Blow MLB apart. Trade for Kluber and say we are building a 1990's Atlanta staff in DC in 2019.
Reporter to Davey. Who is your ace?
Davey: Whoever I throw out there on any given day.
Make it happen.

BxJaycobb said...

@Josh:
(1) yes, they would without Bryce be more of a team where 15+ homer pop is spread around to every position, rather than having some 40+ homer beast in there.
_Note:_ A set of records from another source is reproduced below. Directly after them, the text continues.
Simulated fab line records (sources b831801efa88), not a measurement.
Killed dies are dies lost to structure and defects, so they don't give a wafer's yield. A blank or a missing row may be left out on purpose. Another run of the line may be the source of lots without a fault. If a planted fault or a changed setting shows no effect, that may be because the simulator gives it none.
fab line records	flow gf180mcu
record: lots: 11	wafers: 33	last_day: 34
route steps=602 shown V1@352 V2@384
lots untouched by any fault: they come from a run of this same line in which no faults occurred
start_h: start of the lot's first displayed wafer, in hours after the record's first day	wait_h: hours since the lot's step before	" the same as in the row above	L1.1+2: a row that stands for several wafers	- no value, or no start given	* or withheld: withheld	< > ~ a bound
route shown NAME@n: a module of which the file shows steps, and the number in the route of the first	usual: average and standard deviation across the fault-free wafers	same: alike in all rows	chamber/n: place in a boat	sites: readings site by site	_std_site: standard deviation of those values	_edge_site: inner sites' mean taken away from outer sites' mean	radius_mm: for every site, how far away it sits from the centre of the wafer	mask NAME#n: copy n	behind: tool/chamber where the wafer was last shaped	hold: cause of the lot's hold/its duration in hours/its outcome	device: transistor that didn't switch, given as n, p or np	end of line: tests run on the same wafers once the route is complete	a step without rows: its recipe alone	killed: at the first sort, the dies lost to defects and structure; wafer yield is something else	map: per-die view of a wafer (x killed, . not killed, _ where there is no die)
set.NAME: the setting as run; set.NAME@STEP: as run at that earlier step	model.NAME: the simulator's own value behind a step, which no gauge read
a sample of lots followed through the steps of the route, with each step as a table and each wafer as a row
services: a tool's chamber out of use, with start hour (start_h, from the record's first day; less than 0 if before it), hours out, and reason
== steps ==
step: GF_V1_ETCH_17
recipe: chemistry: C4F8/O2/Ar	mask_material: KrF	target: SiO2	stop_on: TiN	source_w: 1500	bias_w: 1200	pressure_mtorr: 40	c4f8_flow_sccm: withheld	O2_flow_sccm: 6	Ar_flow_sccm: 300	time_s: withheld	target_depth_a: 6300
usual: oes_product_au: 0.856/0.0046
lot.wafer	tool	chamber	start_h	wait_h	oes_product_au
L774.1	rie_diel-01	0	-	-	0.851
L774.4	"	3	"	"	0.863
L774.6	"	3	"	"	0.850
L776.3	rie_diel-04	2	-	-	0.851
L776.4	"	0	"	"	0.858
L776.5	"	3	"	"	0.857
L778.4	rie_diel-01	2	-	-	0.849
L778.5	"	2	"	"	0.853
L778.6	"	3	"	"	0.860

(2)One man’s “choking dogs” is another man’s “bad distribution of hits/runs.” Since “clutchness” is not a repeatable skill according to any empirical evaluation—of not only baseball but a sport like basketball too—my conclusion is the Nats were two things last year (1) incredibly unlucky and (2) Davey May have had some growing pains as manager, because arguably winning close games and high leverage button pushing does have a *slight* relationship to not playing below your Pythagorean record. The fact is.....the Nats run differential of +82 was incredibly close to the Braves and we should have been in a photo finish, but they out performed their talent level and we under performed it. Again, due to bad luck and also maybe blowing some close games via bullpen management. But not clutchness or choking as those don’t exist. I know legions of sports fans will claim against all mathematical proof that clutchness and choking are skills that some players have and some players don’t until the sun swallows the earth. But they have no basis. So I am encouraged by our underperformance for THIS year.

BxJaycobb said...

I feel like a 1-2 yr commitment to a 2B would be ideal....I don’t know if that will be possible with Marwin Gonzalez who would be helpful. I like Jed Lowrie, I don’t like LaMahieu, I bet we could have Kinsler for a 1 year chick scratch deal. Dozier for a 2 yr 8 yr deal something like that. But again, I’m intrigued by trading for Scooter Gennett’s one remaining year before FA.

Josh Higham said...

@Bx I know clutchness isn't projectable into the future but it's objectively true that the Nats hurt themselves in big moments more than virtually every other team in 2018. I'm arguing exactly the same thing you are, but with a little bit of awe and wonder.

Josh said...

I know that clutchness has been shown to not be a repeatable skill but has the same research been done on choking? It would make more sense to me that some people really do choke in high pressure situations. These are athletes performing at the very highest level against other athletes at the very highest level. Even if clutchness was a thing, they have very little room to improve in a high pressure situation compared to the room they have to choke.

Mythra said...

@josh: Not sure about scientific studies, but my eyes told me about 'choking' repetition every time I saw Gio start talking to himself on the TV. It also corresponded with me reaching for the TUMS and the beer, and saying 'This is gonna be a long game." Almost like clockwork.

Josh Higham said...

hold on now, two Joshes is just confusing. Intuitively what fake Josh is saying seems right to me. That there are players who are, in large samples, bad at performing under pressure. But I think most of them wash out well before they get to the pros. For example, my inability to hit open layups in close games is one of many reasons I never became a pro basketball player.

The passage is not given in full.